Kathy Pierre, Anderson Independent Mail
Published 10:15 a.m. ET March 2, 2019


Bridal Boutique a dream come true for Anderson native
Ken Ruinard, Anderson Independent Mail

Allie Walker’s shared dream with her mother, Susan, almost didn’t come to fruition.

Around Thanksgiving 2016, Walker and her mom started talking seriously about the logistics of opening their own bridal boutique.

But two weeks later, Susan Walker died of a heart attack at 60.

Since her mom’s death, there have been a few times when Walker considered giving up on the shared dream, like when two different buildings she was in the early stages of buying were quickly sold. But she kept going.

“Because I know if I used her as an excuse not to do it, she would be really upset,” Walker said of her mother. “If I used the building getting sold out from under me as an excuse, she would be like, ‘You know better. Knock on another door.'”

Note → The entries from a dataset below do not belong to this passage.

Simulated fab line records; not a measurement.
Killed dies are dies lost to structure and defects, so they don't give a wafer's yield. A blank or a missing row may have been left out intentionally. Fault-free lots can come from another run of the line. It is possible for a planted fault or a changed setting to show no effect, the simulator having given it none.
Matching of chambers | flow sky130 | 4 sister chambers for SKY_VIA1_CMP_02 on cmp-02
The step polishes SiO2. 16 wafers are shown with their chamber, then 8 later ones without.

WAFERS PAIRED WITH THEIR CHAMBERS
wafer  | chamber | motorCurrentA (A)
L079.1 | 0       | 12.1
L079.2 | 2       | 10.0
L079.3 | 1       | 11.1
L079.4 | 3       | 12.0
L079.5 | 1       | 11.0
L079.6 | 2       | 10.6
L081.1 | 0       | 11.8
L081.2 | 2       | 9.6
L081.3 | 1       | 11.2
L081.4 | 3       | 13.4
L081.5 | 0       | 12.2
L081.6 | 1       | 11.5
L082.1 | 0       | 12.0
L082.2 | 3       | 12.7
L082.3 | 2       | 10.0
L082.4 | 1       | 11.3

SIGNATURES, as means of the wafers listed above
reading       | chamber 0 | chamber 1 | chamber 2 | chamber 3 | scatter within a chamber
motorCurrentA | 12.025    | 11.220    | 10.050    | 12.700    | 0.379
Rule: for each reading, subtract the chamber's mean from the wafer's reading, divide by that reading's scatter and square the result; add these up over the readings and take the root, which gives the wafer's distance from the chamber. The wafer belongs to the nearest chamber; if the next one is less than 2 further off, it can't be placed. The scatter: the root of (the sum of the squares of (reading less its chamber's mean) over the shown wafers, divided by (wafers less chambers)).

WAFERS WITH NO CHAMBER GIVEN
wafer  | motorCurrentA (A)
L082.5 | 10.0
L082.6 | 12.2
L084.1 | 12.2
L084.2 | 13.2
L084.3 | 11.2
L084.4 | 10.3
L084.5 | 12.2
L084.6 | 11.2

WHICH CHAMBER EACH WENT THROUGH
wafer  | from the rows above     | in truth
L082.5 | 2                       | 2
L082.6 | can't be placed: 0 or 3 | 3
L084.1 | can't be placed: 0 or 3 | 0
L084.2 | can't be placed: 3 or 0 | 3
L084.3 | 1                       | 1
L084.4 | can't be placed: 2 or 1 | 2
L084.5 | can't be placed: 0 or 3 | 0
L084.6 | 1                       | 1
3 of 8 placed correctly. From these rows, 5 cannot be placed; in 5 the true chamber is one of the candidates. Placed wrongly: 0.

On Feb. 25, Walker opened Katharine Marie Weddings in a temporary location on East Greenville Street until her permanent location on Benson Street downtown is renovated.

Walker, 29, was born and raised in Anderson and never imagined opening a business here, but she said she’s seen the city change so much over the years that she changed her mind.

“I think seeing what could be in downtown, it just always kind of felt like that’s where it needed to be,” Walker said. “People think you have to go to Greenville to have this Pinterest-worthy wedding, and you don’t even have to leave downtown Anderson.

“They think they want that Greenville experience or even Atlanta — when I worked at a bridal shop there, we’d have brides from Anderson … because they want to go to Atlanta and get a hotel room and go do something fun,” she said. “But you can do that here in Anderson and still get that upscale experience.”

Shelby Clardy, manager at the Bleckley Inn, said she’s excited for Walker’s shop to open downtown.

“We’re looking forward to sending our brides to Allie’s boutique,” she said.

Walker said she always wanted to be involved in the fashion world. She spent some time after graduating from the University of Georgia applying for fashion jobs in New York City while trying to convince her mom to move forward on opening their own shop.

She also worked for two years as a bridal stylist in Atlanta to make sure that’s what she really wanted to do.

Having a bridal shop seems to run in the family. Walker’s grandmother’s aunt, Katharine Reed, ran a bridal shop on McDuffie Street more than 30 years ago.

That’s where the Katharine in the store name comes from. Marie was Susan Walker’s middle name.

Katharine Marie offers both wedding planning and wedding dresses, which combines what Walker says are the two aspects she enjoys most. The gowns she carries range in price from $1,500 to $3,600.

Walker said she will donate a portion of each of her sales to Haven of Rest in Anderson and Humanity and Hope United Foundation. The three veils she carries now are handmade by Polished Pearl, a company that employs survivors of trafficking in Moldova and India.

She hopes everyone is comfortable visiting the boutique, whether it is the temporary location or the future. She said people can expect the same amount of service in both locations.

She said she’s heard horror stories from brides about their dress-shopping experiences, and she plans to have her store minimize the main stressors: family opinions, body image and budget.

She carries sample sizes from 6 to 20, and can order up to a size 32. She has a color-coded pricing system to keep brides from feeling ashamed of their budgets, and she plans to talk privately with brides ahead of time to understand the family dynamics at play with the fitting.

“It can be a memorable day and not a disaster,” Walker said.

After her mother died, Walker went back to her job in Atlanta. She remembers the first time a mother and daughter came into the shop and had a touching moment like the one she imagined she would have dress shopping for her own wedding.

“I walked away, and was like, ‘Can I do this?'” Walker said. “Am I going to cry at every appointment when a mom and daughter are really sweet? And I might, who knows? But at the same point, you can’t let grief push you away from your dream. You can only let it push you toward it.”

Walker hopes her downtown store location will be open by June and plans to hold a charity bridal fashion show as her grand-opening event.